Data Transforms API¶

Functions for cleaning, filling, and resampling market data.

Overview¶

qldata provides two ways to use transforms:

Fluent API - Chain transforms in queries
Standalone functions - Apply to any DataFrame

import qldata as qd

# Fluent API (recommended)
df = qd.data("BTCUSDT", source="binance") \
    .last(30) \
    .resolution("1h") \
    .clean() \
    .fill_forward() \
    .resample("4h") \
    .get()

# Standalone functions
from qldata import remove_duplicates, fill_forward, resample
df = remove_duplicates(raw_df)
df = fill_forward(df)
df = resample(df, "4h")

Cleaning Functions¶

`clean()`¶

Apply adaptive data cleaning based on data type.

# Basic cleaning
.clean()

# With options
.clean(
    remove_invalid_prices=True,
    validate_ohlc=True,
    remove_outliers=True
)

Cleaning Steps:

Sort by timestamp index
Remove duplicate timestamps
Drop rows with NaN in core columns (adaptive)
Optional: Remove invalid prices
Optional: Validate OHLC relationships
Optional: Remove statistical outliers

`remove_duplicates(df)`¶

Remove rows with duplicate timestamps.

from qldata import remove_duplicates

# Keep first occurrence
df = remove_duplicates(raw_df)

# Keep last occurrence
df = remove_duplicates(raw_df, keep="last")

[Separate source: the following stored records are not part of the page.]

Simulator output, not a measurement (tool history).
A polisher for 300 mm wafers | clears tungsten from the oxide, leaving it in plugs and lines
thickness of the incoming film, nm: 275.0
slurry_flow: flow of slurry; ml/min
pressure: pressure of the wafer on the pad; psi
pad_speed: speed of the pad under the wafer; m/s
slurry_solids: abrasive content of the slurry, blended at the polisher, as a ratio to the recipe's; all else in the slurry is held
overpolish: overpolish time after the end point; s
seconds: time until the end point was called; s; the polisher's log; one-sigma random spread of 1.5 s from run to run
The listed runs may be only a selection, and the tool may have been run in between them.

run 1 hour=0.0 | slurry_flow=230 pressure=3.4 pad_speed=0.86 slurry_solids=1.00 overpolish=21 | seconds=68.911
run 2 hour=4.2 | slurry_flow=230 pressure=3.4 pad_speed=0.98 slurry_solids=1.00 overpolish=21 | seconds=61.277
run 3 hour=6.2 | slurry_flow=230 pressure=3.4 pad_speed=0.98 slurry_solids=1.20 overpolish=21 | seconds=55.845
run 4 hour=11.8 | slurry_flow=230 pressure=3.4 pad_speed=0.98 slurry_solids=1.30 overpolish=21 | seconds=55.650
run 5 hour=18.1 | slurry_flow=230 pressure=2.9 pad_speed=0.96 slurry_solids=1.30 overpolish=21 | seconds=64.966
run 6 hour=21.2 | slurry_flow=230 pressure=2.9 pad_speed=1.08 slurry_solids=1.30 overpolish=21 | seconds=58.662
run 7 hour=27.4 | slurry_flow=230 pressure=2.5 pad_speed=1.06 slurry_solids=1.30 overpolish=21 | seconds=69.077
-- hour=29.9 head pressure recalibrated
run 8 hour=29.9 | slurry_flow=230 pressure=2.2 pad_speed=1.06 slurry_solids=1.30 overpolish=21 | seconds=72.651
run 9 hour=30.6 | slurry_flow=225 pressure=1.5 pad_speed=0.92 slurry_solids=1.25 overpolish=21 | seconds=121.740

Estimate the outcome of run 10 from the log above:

Remove duplicate timestamps.

Parameters:

Name	Type	Description	Default
`data`	`DataFrame`	DataFrame with timestamp index	required
`keep`	`str`	Which duplicate to keep ('first', 'last', or 'mean')	`'last'`

Returns:

Type	Description
`DataFrame`	DataFrame with duplicates removed

Example

data = pd.DataFrame({ ... 'timestamp': ['2024-01-01', '2024-01-01', '2024-01-02'], ... 'close': [100, 101, 102] ... }).set_index('timestamp') clean = remove_duplicates(data, keep='last') len(clean) 2

`remove_invalid_prices(df)`¶

Remove rows with zero or negative prices.

from qldata import remove_invalid_prices

df = remove_invalid_prices(raw_df)

# Specify price columns
df = remove_invalid_prices(raw_df, columns=["open", "high", "low", "close"])

Remove rows with zero or negative prices.

Parameters:

Name	Type	Description	Default
`data`	`DataFrame`	DataFrame with price data	required
`price_columns`	`list[str] \| None`	Columns to check (auto-detects OHLC if None)	`None`

Returns:

Type	Description
`DataFrame`	DataFrame with invalid prices removed

Example

df = pd.DataFrame({ ... 'open': [100, 0, -5, 102], ... 'high': [101, 101, 104, 103], ... 'close': [100.5, 100, 103, 102.5] ... }) clean = remove_invalid_prices(df) len(clean) 2

`remove_outliers(df)`¶

Remove statistical outliers using z-score.

from qldata import remove_outliers

# Default: Remove > 3 standard deviations
df = remove_outliers(raw_df)

# Custom threshold
df = remove_outliers(raw_df, sigma=2.5)

# Specific columns only
df = remove_outliers(raw_df, columns=["close", "volume"])

Remove outliers from data.

Parameters:

Name	Type	Description	Default
`data`	`DataFrame`	DataFrame with data	required
`columns`	`list[str] \| str \| None`	Columns to check (default: auto-detect all numeric columns)	`None`
`method`	`str`	Detection method ('zscore' or 'iqr')	`'iqr'`
`**kwargs`	`Any`	Additional arguments for detection method	`{}`

Returns:

Type	Description
`DataFrame`	DataFrame with outliers removed

Example

data = pd.DataFrame({ ... 'close': [100, 101, 102, 200, 103, 104], ... 'volume': [1000, 1100, 1050, 1200, 1150, 1080] ... }) clean = remove_outliers(data, columns='close', method='iqr') len(clean) 5

Fill Functions¶

`fill_forward(df)`¶

Forward fill missing values (use last known value).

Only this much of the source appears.